In Hartford, Connecticut, about 1,000 people demonstrated outside the state capitol, with the crowd dominated by women health-care workers. “Enough is enough,” Motesha Perry, 32, told the Hartford Courant. She said that she works 70 hours a week at two jobs, days in a program for the developmentally disabled and other hours at a group home, and hasn’t gotten a raise in more than four years.
“It is probably the most important civil-rights issue in front of us today: that we have developed an entire class of people who are paid to live in poverty,” the Rev. Donna Simon told a noon rally of more than 200 people in Kansas City. The day there began outside a McDonald’s at 6:30 a.m. and went on to a rally in front of a nonprofit that hires home health workers to take care of disabled people.
San Diego’s fight for $15 featured 15 separate demonstrations, with security guards picketing the Symphony Towers hotel and office complex, home-care workers rallying at San Diego State University, and protests outside a McDonald’s and a Sonic Drive-In. The City Council voted last August to raise the minimum wage there to $11.50 by 2017, overriding Mayor Kevin Faulconer’s veto, but business groups collected enough petition signatures to put the issue on the ballot, delaying any increase until after the vote—which is not expected to come until next year. The AFL-CIO in January named San Diego one of seven cities where it will campaign to raise the minimum.
In Birmingham, Alabama, about 50 people rallied outside a McDonald’s. "The price of living is raising every year, but minimum wage is remaining the same, and I feel like it's not fair to us,” McDonald’s worker Jessica Whetstone, who is pregnant with her second child, told Al.com. "Fast food is not an easy job. We're slaving in there, and we deserve more than $7.25. That's why we're here today."

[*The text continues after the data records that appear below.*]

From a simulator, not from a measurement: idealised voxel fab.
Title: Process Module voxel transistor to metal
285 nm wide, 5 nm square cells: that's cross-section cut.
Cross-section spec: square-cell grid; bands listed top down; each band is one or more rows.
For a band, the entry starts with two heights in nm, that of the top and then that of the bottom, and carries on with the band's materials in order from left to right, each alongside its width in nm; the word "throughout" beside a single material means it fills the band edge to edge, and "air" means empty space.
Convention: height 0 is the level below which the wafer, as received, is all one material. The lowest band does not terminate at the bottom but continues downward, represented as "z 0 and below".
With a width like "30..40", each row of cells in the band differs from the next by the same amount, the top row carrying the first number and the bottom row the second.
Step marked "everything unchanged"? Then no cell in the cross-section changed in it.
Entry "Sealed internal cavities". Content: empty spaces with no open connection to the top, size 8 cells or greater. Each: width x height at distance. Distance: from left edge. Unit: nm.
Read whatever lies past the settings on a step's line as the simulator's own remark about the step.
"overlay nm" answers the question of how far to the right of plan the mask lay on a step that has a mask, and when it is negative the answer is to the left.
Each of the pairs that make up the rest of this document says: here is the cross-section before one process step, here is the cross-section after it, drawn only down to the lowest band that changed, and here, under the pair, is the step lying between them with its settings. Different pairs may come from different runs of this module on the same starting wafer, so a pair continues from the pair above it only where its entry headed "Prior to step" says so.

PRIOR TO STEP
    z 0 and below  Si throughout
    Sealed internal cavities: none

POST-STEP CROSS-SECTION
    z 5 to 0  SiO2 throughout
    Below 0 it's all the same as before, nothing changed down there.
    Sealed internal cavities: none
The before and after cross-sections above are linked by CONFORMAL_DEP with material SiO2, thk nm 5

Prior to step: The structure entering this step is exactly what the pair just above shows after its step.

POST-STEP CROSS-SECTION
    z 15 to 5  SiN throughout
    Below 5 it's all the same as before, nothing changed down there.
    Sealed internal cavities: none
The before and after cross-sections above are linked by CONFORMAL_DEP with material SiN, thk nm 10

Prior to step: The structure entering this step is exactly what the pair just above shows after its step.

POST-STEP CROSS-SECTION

In North Charleston, South Carolina—the city where a police officer was filmed shooting unarmed Walter Scott in the back, and where Boeing workers will vote next week on whether to join the International Association of Machinists—about 20 people briefly blocked the entrance to a McDonald’s early in the morning.
"This is much more of an economic and racial justice movement than the fast-food workers strikes of the past two years," Fight for $15 organizing director Kendall Fells told USA Today.
McDonald’s, which earlier this month raised wages slightly at restaurants it directly owns, responded to the protests with a statement that the raise and “expanded educational opportunities for eligible employees at all restaurants” were “an important and meaningful first step as we continue to look at opportunities that will make a difference for employees.”
The National Council of Chain Restaurants took a harsher line. Executive director Rob Green said in a statement that “the leadership in organized labor refuses to acknowledge simple facts,” that raises announced recently by low-wage employers show that the market is working, and that “federal government wage mandates higher than local communities can afford do not help individuals earning a starting wage.”
The McDonald’s raises “don't apply to the 90 percent of McDonald's restaurants owned by franchisees,” Mary Kay Henry noted. The company has consistently insisted that its franchises are independent businesses and it’s not responsible for the wages they set.
Last December, the National Labor Relations Board held that McDonald’s “engages in sufficient control over its franchisees' operations” to share liability for labor-law violations, and that “this finding is further supported” by the company’s “nationwide response to franchise employee activities while participating in fast-food worker protests to improve their wages and working conditions.”